St. Mary Parish marks 150th anniversary

By | September 3, 2009


Fr. Mike O’Rourke, pastor of St. Mary Parish, is pictured wtih Nancy Woods, chairperson of the parish’s 150th celebration committee. (Amanda Lauer | For The Compass)

The parish has been celebrating this momentous occasion, with the theme “Remembering, Celebrating, Envisioning,” since the first part of the year. The kick-off event was a New Year’s Eve Casino Night. A parish cookbook was printed, a special logo designed, a DVD of the parish’s history was created and a Mardi Gras family breakfast and St. Patrick’s Day dinner were served. The concluding event is a Mass of Thanksgiving, presided over by Bishop Robert Banks, on Sunday, Sept. 13, at 3 p.m.

According to Fr. Mike O’Rourke, pastor, the first assigned pastor at St. Mary was Fr. Louis Dael. At the time of his leadership, the majority of the parishioners were of Irish descent, having emigrated from Ireland during the Irish Potato Famine in the late 1840s.

“We originally had a wood frame building (for the church),” noted Nancy Woods, who is the liturgist for St. Mary’s and chairperson of the 150th celebration committee. The building was completed in October 1860. In 1862, Fr. Dael purchased several adjoining lots to the church to accommodate a rectory and a small school. Three years later, land was purchased just west of the city for a parish cemetery.

By that time St. Mary Parish included members of Irish, German, French, Belgian and Dutch descent. “In 1867 the bishop gave permission for the German inhabitants of the area to have their own German-speaking parish,” said Fr. O’Rourke. That was the start of St. Joseph Parish, located just a few blocks from St. Mary’s. The German and Dutch parishioners worshipped at St. Joe’s and the French, Belgian and English-speaking members were assigned to St. Mary’s.

While the church operated continuously through all the years, it was a different story for the school. “The school closed then reopened later when the parish was more established,” said Fr. O’Rourke. The second school was in operation for 18 years before it closed its doors in 1888.

The present brick church building was constructed while the Servite Fathers were overseeing the parish, from 1872 to 1875. Several parishioners, in a demonstration of their zeal for the church, mortgaged their homes and land to procure the funds to erect the new structure. “I think most of the people that were here early were salt of the earth. They had farms,” said Fr. O’Rourke. “It was not a parish that had Daddy Warbucks or a few of his friends who were behind the scenes, keeping the parish afloat. They were just ordinary folks.”
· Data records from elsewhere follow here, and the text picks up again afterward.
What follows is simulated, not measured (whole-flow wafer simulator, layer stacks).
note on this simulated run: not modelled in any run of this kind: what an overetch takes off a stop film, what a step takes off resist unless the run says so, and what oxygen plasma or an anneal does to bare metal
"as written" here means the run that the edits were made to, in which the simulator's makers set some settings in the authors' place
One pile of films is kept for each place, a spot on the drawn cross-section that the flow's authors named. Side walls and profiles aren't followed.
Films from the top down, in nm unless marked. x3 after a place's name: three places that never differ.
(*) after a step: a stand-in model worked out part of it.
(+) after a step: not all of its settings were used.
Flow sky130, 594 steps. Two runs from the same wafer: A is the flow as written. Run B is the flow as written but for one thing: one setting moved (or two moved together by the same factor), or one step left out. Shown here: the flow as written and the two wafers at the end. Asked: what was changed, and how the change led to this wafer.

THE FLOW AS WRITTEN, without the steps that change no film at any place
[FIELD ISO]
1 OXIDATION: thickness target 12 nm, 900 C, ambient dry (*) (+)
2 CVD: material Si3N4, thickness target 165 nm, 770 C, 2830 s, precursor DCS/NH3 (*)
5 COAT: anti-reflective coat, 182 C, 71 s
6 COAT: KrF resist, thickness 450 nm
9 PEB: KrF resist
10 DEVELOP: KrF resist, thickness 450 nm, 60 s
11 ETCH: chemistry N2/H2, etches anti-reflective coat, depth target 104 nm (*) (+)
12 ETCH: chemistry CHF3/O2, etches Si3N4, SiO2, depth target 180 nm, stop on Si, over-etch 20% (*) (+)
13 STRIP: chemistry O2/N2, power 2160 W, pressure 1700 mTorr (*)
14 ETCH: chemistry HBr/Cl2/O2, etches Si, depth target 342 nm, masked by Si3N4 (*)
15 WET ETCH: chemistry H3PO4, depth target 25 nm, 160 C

A new school and convent were erected in 1889. From 1891 to 1899 St. Mary’s had a four-year high school, but that closed for lack of funding. An addition expanded the grade school in 1924 and in the early 1950s the present school was erected on the site.

Two former parishioners were quite famous in American history. John Bradley, the United States Navy corpsman who raised the American flag over Iwo Jima during World War II, belonged to St. Mary’s during his youth. Joseph McCarthy, the Wisconsin senator whose name will forever be linked to the communist “Red Scare,” was a parish member and was buried in St. Mary cemetery after his death in 1957.

In 1986 Fr. O’Rouke became pastor and the church is thriving under his and his staff’s leadership. The parish currently is home to 1,242 families, which represents 3,196 members. The remarkable number is the 1,072 parishioners who are involved in some form of pastoral ministry.

The parish’s appeal could be the warmth it exudes, said the pastor. “I think there’s a feeling for the parish,” said Fr. O’Rourke. “I’ve had people walk in and say, ‘It’s so welcoming, I feel like this is home.’ The church itself has more of a church look to it. It’s not just walls and a floor and a ceiling and an altar. There’s a sense that this building is visually supportive of our faith.”

Fr. O’Rourke makes a point at every Mass to thank people for getting to church. “I don’t ever want to take that for granted,” he said. “The morale is good here. People who come feel welcome. Plus there’s a real strong sense of ownership.”

The pastor has one major hope for the future of St. Mary Parish. “I hope I’m not the last pastor of this parish. I want the next priest to be the best one we’ve ever had.”